Heartbreak and failed romance form the bread and butter of fiction – practically always have done, and probably always will. Most people, unless they choose to spend their days under a rock or doing nothing but grinding on World of Warcraft, will eventually have their heartbroken by someone or other.

Simon Rich has taken this idea and run with it for thirty short stories about different aspects of love and, more specifically, the problems that arise from that word when things begin to go wrong. Like most anthologies, there are going to be some stories within that are better than others, and definitely there are some weak links in the chain here, but generally this is a very strong book from a great comic (Rich writes for Saturday Night Live). The stories are mostly told from a male point of view, and while some people may want to scream “Sexist!” at some of the ideas present, I think all of them, eventually, are supposed to show how ridiculous men are when it comes to their ideas of women. And, above everything else, the stories are all comedic and tongue-in-cheek.

I’ll pick out a couple of my favourite stories and discuss.

“Set Up” a great story about a chap in his thirties who, realising that all of his friends are getting married, asks them to set him up with someone which they delight in doing. Only, when it comes to meeting the girl, he discovers that she is a two foot six troll who usually lives under the Manhattan Bridge and doesn’t speak English. Concerned as he is, his friends apparently don’t understand the problem and become offended when he kicks her after she tries to bite his leg.

“The Adventure of the Spotted Tie” is about Holmes and Watson. While Holmes can tell with a glance that Watson has lost money at the dog track that day, he is completely unable to understand why a spotted tie would have appeared in the overnight bag of his girlfriend Alyssa. While Watson thinks it’s obvious, the great detective is stumped, theorising that someone must be trying to subvert the fabric tariff by smuggling clothes into the country.

“Wishes” has a woman come home to find her husband in talks with a genie, having used up forty-eight of his fifty wishes for sex, with the genie on hand to dole out some wise words about the nature of men.

“Unprotected” is, perhaps, the gem, and the first story in the collection. It is told from the point of view of a condom (yes, that’s right) who lives inside a wallet with his friends Learner Permit, Blockbuster Video, Visa and the dollars, who keep coming and going. It’s a brilliant creation, that character, who when told by MetroCard what his purpose in life is states, “I am too embarrassed to admit truth, which is that I thought I was a balloon.”

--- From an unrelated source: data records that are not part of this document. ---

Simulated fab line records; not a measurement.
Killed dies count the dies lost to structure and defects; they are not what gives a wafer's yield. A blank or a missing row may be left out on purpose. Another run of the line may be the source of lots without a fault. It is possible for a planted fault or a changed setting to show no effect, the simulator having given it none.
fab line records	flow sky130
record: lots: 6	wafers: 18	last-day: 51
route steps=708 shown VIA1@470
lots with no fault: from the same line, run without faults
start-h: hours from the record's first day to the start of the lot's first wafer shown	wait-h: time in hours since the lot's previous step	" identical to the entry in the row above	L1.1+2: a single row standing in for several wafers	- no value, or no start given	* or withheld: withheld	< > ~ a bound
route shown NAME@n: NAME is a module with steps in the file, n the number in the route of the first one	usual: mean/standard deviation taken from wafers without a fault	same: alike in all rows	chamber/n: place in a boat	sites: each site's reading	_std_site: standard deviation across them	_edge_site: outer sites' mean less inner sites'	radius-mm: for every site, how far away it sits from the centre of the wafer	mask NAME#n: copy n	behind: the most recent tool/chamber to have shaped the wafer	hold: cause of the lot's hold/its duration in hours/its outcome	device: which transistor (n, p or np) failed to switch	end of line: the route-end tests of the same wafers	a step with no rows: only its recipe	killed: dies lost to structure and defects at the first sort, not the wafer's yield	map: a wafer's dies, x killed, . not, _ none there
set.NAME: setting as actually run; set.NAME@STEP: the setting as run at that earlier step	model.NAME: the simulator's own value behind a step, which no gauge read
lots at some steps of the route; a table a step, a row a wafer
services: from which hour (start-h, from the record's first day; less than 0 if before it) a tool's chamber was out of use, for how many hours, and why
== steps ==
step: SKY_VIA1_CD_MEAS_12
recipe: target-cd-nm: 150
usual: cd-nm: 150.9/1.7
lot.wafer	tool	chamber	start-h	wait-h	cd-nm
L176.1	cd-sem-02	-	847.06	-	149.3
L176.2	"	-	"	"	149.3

Alongside this fantastically naive condom, we also find Charles Darwin figuring out natural selection, a man getting maried to Mother Teresa, the Sex Aliens from Planet Sex, a hip-hop loving Cupid, modern day sirens, Santa Claus avoiding his “marriage of convenience” and, of course, the titular last girlfriend on Earth.

A great collection and worth a read for anyone who is or thinks they might be in love.